After his critically-acclaimed debut novel 'Gods and Ends', the journalist’s second book 'The Memoirs of Valmiki Rao' retells the story of Ramayana, set against a riot-torn Mumbai.

August 11, 2023 / 14:58 IST
Cover jacket of 'The Memoirs of Valmiki Rao' by Lindsay Pereira (Photo Hemal Shroff)

In author and journalist Lindsay Pereira’s second novel The Memoirs of Valmiki Rao, a chawl in Mumbai becomes the setting for a contemporary retelling of the epic Ramayana. A tale that begins a few years before the Ram Janmabhoomi movement and comes to an end a few years after the 1992 riots that tore Mumbai apart, Pereira’s novel is a warning to learn from the mistakes of the past. Edited excerpts from a conversation:

Your first book Gods and Ends (2021) was set in a chawl in Orlem, Malad. This book, too, is set in a chawl in Parel. Is that a familiar setting for you and is that why you keep going back to it?

The settings have a lot to do with economic marginalisation, because I am drawn to characters and stories set at the periphery of middle-class India. I find that people living in the margins often have an acute sense of observation that works very well for me when I’m trying to comment on an aspect of society that I find disturbing. This also helps me create a tone for these voices, allowing pettiness or small-mindedness to reflect their milieu.

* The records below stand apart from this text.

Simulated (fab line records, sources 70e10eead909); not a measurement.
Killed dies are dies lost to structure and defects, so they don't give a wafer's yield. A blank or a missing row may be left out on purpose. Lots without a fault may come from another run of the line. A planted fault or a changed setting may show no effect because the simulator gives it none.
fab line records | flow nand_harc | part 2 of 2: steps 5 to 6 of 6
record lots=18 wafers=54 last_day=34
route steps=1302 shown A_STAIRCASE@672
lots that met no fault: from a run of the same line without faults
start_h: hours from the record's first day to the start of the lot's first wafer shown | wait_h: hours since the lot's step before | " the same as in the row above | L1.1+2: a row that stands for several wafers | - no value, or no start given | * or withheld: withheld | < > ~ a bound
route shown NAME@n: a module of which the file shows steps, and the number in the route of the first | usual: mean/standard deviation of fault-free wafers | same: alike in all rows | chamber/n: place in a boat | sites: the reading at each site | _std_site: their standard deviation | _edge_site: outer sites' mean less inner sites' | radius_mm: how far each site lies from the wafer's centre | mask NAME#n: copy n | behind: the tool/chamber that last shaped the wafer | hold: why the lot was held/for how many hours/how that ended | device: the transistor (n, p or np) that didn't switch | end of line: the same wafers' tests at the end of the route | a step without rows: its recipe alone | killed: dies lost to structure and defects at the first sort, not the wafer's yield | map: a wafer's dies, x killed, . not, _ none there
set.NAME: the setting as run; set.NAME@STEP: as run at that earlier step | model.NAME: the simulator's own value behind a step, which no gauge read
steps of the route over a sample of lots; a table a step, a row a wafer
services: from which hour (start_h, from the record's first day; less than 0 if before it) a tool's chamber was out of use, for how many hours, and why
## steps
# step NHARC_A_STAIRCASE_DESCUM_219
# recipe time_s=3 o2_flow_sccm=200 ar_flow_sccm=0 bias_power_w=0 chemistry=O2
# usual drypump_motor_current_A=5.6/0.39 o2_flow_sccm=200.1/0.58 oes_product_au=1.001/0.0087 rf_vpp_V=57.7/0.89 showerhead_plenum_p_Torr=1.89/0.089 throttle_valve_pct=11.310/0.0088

Did you set about retelling the Ramayana and then the Babri Masjid narrative got woven into it or vice versa? How organic or seamless was it to weave the two together?

There was no deliberate attempt; I simply began with a question about how modern India would treat the gods and goddesses it perennially claims to respect, and realised that this was a story about hypocrisy. We continue to pay the price for what happened at the Babri Masjid over a quarter of a century ago, and the weaponisation of an epic has a strong role to play in events that have occurred since. Weaving them together was not seamless, but I spent a lot of time looking for moments in which the two narratives could intersect while serving the larger story I was interested in telling.

The chawl-life has been romanticised in many Hindi films. Is this an attempt to present a reality of how things actually are? 

The chawl merely happens to be a setting because it helps the plot. For me, pitting two groups against each other demanded proximity, and chawls as constricted places worked best.

The Hindu-Muslim issue is one of the main themes of the novel. Do you think it is relevant that this book has come out at a time when Nuh demolitions have recently happened in Gurugram near Delhi?

There is no way of predicting a particular act of cruelty, especially given the frequency with which they have been encouraged, perpetuated, and condoned in recent years. I would argue that the issue of a majority against this country’s minorities has never lost its relevance and has been around long before we became a nation.

Just like your first novel, here, too, there is more to despair than to hope for.

I suppose that reflects my looking at what India is turning into and finding little to be hopeful about, despite what government-sponsored television channels would have me believe.

What do you hope that the reader takes back from the story?

This is a warning about how we refuse to learn from our mistakes and compel generations that come after us to repeat them. I am always struck by the fine line between religious belief and bigotry that runs through the history of modern India. This book is an attempt to draw a straight line between what happened in 1992 and where we stand today, teetering as we are at the edge of an abyss of our own making.